Retrieval practice is a must.  We're going to need to do it whether kids did their CYUs or not​.  The kids who did, we would expect, will have a 15-20% head start, but that's it.

In truth, if memory is what we seek (and it should be), retrieval practice is far more effective for getting there than CYUs or traditional practice sets.

​When it comes to affecting long-term memory, retrieval practice > check your understanding questions.
​

TLDR - So what's the Plan?

In summary, even though the lack of CYU completion still frustrates me, I've built a system where the kids still do really well.  It goes like this.
  1. I give CYU's each day - with answer key - as prescribed.

Frankly, that's it when it comes to CYUs. 

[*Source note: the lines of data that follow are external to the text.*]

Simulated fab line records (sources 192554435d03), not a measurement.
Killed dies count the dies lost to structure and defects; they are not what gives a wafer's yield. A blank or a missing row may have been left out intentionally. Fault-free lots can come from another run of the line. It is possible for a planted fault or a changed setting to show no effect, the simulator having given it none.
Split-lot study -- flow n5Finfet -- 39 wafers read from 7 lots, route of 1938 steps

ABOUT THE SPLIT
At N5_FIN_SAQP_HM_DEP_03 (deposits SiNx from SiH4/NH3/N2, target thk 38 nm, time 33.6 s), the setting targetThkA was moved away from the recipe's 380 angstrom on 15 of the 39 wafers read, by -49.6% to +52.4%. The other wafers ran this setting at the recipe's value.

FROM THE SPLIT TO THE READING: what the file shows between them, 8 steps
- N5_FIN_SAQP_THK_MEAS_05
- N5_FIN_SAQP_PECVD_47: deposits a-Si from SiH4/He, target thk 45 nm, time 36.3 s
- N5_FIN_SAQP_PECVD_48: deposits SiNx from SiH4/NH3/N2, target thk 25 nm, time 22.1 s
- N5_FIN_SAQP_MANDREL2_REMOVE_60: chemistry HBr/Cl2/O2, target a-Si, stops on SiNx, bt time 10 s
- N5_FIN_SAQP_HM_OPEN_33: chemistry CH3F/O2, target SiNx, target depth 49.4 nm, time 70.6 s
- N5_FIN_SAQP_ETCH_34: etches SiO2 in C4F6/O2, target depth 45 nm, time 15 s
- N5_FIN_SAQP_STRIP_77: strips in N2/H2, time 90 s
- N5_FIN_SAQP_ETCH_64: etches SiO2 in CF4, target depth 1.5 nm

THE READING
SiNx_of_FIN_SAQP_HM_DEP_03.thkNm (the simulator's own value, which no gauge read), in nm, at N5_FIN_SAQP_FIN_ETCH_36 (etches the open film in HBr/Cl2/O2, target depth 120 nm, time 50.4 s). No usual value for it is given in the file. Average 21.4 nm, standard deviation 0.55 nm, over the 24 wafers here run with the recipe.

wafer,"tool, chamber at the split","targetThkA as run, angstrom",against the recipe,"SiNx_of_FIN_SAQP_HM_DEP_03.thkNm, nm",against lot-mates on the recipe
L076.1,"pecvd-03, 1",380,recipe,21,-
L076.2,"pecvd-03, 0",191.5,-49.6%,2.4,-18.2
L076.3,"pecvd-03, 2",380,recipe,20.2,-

That said, there are a few more details and some downstream thinking that go into that system, too:
  1. When time allows, CYUs are started in class.
  2. One of my CYU's has a "guardian signature" line underneath it, and the expectation for kids and guardians is that they have a 2-5 minute discussion at home each evening where the student shows the guardian what they learned at school today and how to do it.
  3. If the student wants to do more CYUs, great.  If the guardian wants to make the student do the rest of the CYUs, great.  If neither party has that motivation, not great, but not fatal and not within my control.
  4. I don't check the CYUs or the signature the next day.
  5. I do plan retrieval practice the next day, and on subsequent days according to the forgetting curve.
  6. CYUs double as an end-of-unit study guide.
  7. In the event that a student is doing poorly and a parent wants to blame me for that, we have a "let's open your student's binder and see how the check-your-understanding questions and expected at-home nightly discussion is going" conference.  The CYUs are my CYA.

Winston Churchill often quoted as having said "democracy is the worst form of government, except for all of the other ones."  An easy way to summarize Liljedah's chapter on check-your-understanding questions, I think, is unchecked CYUs are the worst system for homework and practice, except for all the other ones.

The kids aren't doing the check your understanding questions!


I know they're not.

And I'm not stressing about it.

Because they're learning at high levels anyways.

In the end, I've just accepted it and reallocated my time, effort, and frustration to the other practices.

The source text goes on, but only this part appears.